New Jersey Superior Court, Chancery Division

Decided: June 13, 1994.




[276 NJSuper Page 193]



The defense brought the issue presented before this court by way of a motion for reconsideration to grant the juvenile a modified sentence. This motion presents what appears to be a case of first impression. This court must decide whether a juvenile, who has received a custodial Disposition for one offense and, while serving that Disposition, commits a separate offense can be subject to an additional sentence for that subsequent offense.

Factual Background:

D.R. has, unfortunately, had a long history of involvement with the juvenile court system, beginning as early as 1981 when he was only eight years old. The incidents which precipitated this action, however, did not begin until October 29, 1992. On that date, because D.R. had failed to both complete the court ordered Perth Amboy Day Program and to make regular payments towards his fines and penalties, the probation officer signed a juvenile delinquency complaint against D.R. for a violation of probation in accordance with N.J.S.A. 2C:45-3. D.R. pled guilty to this charge on February 17, 1993.

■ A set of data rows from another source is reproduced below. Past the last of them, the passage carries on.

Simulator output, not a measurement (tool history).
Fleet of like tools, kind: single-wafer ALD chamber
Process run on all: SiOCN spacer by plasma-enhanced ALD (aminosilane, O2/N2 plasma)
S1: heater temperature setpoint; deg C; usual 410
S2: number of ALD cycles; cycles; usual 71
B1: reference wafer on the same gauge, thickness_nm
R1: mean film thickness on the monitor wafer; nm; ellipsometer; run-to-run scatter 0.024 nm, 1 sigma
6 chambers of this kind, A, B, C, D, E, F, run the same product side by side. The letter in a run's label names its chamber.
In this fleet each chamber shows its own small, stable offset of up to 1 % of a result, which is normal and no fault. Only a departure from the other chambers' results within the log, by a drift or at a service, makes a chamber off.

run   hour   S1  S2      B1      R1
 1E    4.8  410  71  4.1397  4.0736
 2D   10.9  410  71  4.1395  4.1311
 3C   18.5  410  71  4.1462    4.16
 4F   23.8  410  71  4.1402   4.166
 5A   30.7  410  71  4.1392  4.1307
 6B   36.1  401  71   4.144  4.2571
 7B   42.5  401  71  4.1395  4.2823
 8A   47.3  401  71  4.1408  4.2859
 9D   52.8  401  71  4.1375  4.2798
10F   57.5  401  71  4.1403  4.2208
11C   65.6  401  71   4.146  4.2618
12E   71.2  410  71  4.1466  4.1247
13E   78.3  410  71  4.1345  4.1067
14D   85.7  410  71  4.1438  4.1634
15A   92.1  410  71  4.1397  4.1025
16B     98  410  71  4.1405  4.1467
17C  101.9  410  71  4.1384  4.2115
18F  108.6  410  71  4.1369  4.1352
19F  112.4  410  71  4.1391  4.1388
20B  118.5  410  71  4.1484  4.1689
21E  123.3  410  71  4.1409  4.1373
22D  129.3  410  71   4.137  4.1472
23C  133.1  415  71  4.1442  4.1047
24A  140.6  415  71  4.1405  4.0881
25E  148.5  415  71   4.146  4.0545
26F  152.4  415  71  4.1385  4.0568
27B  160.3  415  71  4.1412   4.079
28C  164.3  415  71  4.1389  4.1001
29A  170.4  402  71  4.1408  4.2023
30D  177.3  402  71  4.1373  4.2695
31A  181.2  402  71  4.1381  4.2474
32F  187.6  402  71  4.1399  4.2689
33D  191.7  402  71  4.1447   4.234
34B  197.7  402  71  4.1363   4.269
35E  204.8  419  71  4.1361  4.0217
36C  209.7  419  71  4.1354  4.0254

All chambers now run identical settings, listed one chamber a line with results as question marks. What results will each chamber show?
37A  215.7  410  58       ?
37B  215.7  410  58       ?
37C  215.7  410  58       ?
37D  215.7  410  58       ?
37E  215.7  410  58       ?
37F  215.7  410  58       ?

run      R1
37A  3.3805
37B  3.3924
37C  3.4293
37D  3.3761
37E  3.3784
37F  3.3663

On February 18, 1993, the court resentenced D.R. to a custodial Disposition which had been previously imposed and suspended. This Disposition was not to exceed a term of two years incarceration in the custody of the Commissioner of the Department of Corrections. This court also applied a credit to D.R.'s term of eighty-four days for time served pursuant to R. 3:21-8.

D.R. began serving his Disposition at the Ogden Residential Group Center, a satellite unit of the New Jersey Department of Corrections. However, on June 12, 1993, between the hours of 11:30 p.m. and 12:00 a.m., D.R. and another juvenile escaped from the facility. As a result of this escape, on August 2, 1993, the Assistant Prosecutor assigned to the case requested that the matter be put on the court's calendar so that the State might move for a bench warrant pursuant to R. 5:20-3. This request

[276 NJSuper Page 194]

was granted. On August 11, 1993, the Assistant Prosecutor appeared before the court, the complaint against D.R. was inactivated and a bench warrant was issued for his arrest.

The matter was then set down for a formal trial call on March 16, 1994. On that date, with his mother, the defense counsel and the Assistant Prosecutor present, D.R. pled guilty to the escape charge. The court remanded D.R., then aged nineteen, to the Garden State Reception and Youth Correctional Facility and ordered a pre-Dispositional investigation to be done prior to the Dispositional hearing.

On May 9, 1994, after consideration of the completed pre-Dispositional investigation, the court ordered a term not to exceed two years incarceration in the custody of the Commissioner of the Department of Corrections, said term to run consecutively to the Disposition D.R. was serving at the Garden State Reception and Youth Correctional Facility at the time of his escape.

It should be noted that at the time of D.R.'s Dispositional hearing, this court utilized the term "consecutive" solely as a means to distinguish the first Disposition in time from the second, and later, Disposition.

On May 19, 1994, the defense forwarded to this court a notice of motion for reconsideration pursuant to R. 4:49-2. Therein, the defense asserted that the court had erred by imposing the consecutive sentence on D.R., since the Code of Juvenile Justice allegedly does not permit the imposition of consecutive Dispositions. The State was granted time to reply to the motion, but failed to do so. A hearing was set down for motion day on June 10, 1994. This court subsequently adjourned the hearing date to June 13, 1994 for the convenience of all parties. There was no opposition.

Legal Argument:

The defense argues that the Code of Juvenile Justice precludes the imposition of consecutive sentences. In support of this contention, the defense relies solely on the case of In re J.L.A., 262 N.J. Super. 78, 619 A.2d 1321 (App. Div. 1993).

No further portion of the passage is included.